We are continuing to see significant notifications to insurers which relate to tax avoidance schemes, and HMRC’s so-called ‘clamp down’ on tax avoidance using accelerated payment notices (APNs) to recover disputed tax directly from taxpayers without the need for a court order. See our previous updates here and here for background information.
These notifications come as no surprise; HMRC has now collected over £2bn using APNs since they were introduced in the Finance Act 2014. Claimant law firms and claims management companies have been actively recruiting investors who have been targeted by HMRC to bring large-scale claims against their advisers. Accountants and financial advisers remain the primary focus of such claims, although lawyers are also a target, particularly in relation to SDLT schemes.
The latest example is Withers LLP, which is launching a class action for investors in certain schemes. Withers appears to be particularly focusing on schemes sold to professional footballers. We have seen many such schemes, including schemes where the entire investor population was constituted of well-known footballers, and have seen claims being brought by present and former Premiership managers, having heard tell of presentations being given by financial advisers at football grounds. Withers’ website states their view that “there is a strong mis-selling case against advisors”, particularly where the individuals concerned were young and financially inexperienced. It claims that some investors, faced with tax demands in the form of APNs from HMRC, have had to declare themselves bankrupt. A group action is threatened against multiple advisers across the country, with over a hundred clients already signed up as at February 2016, and with proceedings likely to be issued before the end of March 2016. Limitation will obviously be a key consideration for those responding to the claims, hence Withers’ desire to proceed quickly.

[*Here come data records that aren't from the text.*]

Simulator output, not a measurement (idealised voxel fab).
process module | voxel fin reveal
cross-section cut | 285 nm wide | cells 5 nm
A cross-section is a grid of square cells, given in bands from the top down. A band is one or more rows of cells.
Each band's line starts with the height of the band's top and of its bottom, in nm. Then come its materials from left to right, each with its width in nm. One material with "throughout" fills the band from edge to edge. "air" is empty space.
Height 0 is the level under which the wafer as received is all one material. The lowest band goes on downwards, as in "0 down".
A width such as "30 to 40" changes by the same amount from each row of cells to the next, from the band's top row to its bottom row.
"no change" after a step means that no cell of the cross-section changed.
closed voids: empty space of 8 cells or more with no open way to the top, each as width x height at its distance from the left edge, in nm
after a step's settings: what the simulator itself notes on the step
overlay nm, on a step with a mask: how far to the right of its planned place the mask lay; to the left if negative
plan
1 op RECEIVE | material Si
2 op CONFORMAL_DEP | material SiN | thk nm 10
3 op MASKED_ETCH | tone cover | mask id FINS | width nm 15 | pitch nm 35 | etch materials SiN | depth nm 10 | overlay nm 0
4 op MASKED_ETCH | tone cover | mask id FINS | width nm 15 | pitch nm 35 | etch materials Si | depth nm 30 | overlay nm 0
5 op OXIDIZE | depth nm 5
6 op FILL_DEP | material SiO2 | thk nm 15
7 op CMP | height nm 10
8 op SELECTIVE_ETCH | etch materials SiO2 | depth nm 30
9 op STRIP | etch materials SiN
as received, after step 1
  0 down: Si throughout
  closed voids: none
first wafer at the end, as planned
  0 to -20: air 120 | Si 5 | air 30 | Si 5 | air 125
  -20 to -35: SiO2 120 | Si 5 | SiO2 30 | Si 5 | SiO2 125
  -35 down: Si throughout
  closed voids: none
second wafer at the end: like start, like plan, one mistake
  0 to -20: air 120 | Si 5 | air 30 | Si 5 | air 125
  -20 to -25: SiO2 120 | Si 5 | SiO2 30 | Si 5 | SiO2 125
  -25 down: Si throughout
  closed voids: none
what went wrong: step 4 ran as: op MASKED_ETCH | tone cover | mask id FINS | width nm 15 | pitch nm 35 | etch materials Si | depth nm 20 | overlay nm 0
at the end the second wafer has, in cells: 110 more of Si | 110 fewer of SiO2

The Tax Avoidance Schemes (Prescribed Descriptions of Arrangements) (Amendment) Regulations 2016 have been published. These seek to expand the reach of the Disclosure of Tax Avoidance Scheme (DOTAS) rules. This is a matter of some concern since one of the criteria which allows HMRC to send an investor an APN is if the DOTAS rules apply to the tax planning at issue. These changes accordingly expand the scope of the APN regime, meaning that a greater number of investors could receive demands for payment of tax within 90 days if HMRC decides to challenge the planning.
Away from APNs, HMRC continues to experience success at court. The latest high-profile case is a long-running dispute concerning Deutsche Bank AG, UBS Group AG and so-called ‘banker bonus plans’; the Supreme Court held last week that the tax avoidance plans applied to employee bonuses were “commercially irrelevant” and had no other purposes other than to avoid tax, ordering the banks to pay significant liabilities in tax dating back many years.